Agent-based migration architecture

This article provides an overview of the architecture and processes used for agent-based replication of VMware VMs with the Migration and modernization tool.

Using the Migration and modernization tool, you can replicate VMware VMs with a couple of options:

  • Migrate VMs using agent-based replication, as described in this article.
  • Migrate VMware VMs using agentless replication. This migrates VMs without needing to install anything on them.

Learn more about selecting and comparing migration methods for VMware VMs.

Agent-based migration

Agent-based migration is used to migrate on-premises VMware VMs and physical servers to Azure. It can also be used to migrate other on-premises virtualized servers, as well as private and public cloud VMs, including AWS instances, and GCP VMs. Agent-based migration in Azure Migrate uses some backend functionality from the Azure Site Recovery service.

Architectural components

The diagram illustrates the components involved in agent-based migration.
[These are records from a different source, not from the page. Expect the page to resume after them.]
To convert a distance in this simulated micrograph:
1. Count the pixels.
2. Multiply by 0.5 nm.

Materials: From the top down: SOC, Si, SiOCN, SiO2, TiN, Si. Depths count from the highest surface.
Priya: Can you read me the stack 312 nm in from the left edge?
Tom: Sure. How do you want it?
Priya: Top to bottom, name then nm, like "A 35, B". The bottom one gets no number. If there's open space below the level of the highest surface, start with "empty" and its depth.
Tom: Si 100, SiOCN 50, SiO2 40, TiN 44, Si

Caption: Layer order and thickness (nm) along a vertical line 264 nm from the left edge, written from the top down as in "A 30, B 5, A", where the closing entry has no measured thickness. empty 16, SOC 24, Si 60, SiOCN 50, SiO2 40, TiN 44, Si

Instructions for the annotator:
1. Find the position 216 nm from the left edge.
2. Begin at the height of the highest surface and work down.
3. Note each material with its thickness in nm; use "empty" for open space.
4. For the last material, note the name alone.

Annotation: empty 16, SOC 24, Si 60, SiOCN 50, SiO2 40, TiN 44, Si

Diagram shows the components for agent-based migration, which are explained in a table.

The table summarizes the components used for agent-based migration.

Component Details Installation
Replication appliance The replication appliance (configuration server/process server) is an on-premises server that acts as a bridge between the on-premises environment, and the Migration and modernization tool. The appliance discovers the on-premises server inventory, so that the Migration and modernization tool can orchestrate replication and migration. The appliance has two components:

Configuration server: Connects to the Migration and modernization tool and coordinates replication.
Process server: Handles data replication. The process server receives server data, compresses and encrypts it, and sends to Azure. In Azure, the Migration and modernization tool writes the data to managed disks.
By default the process server is installed together with the configuration server on the replication appliance.
Mobility service The Mobility service is an agent installed on each server you want to replicate and migrate. It sends replication data from the server to the process server. Installation files for different versions of the Mobility service are located on the replication appliance. You download and install the agent you need, in accordance with the operating system and version of the server you want to replicate.

Mobility service installation

You can deploy the Mobility Service using the following methods:

  • Push installation: The Mobility service is installed by the process server when you enable protection for a server.
  • Install manually: You can install the Mobility service manually on each server through UI or command prompt.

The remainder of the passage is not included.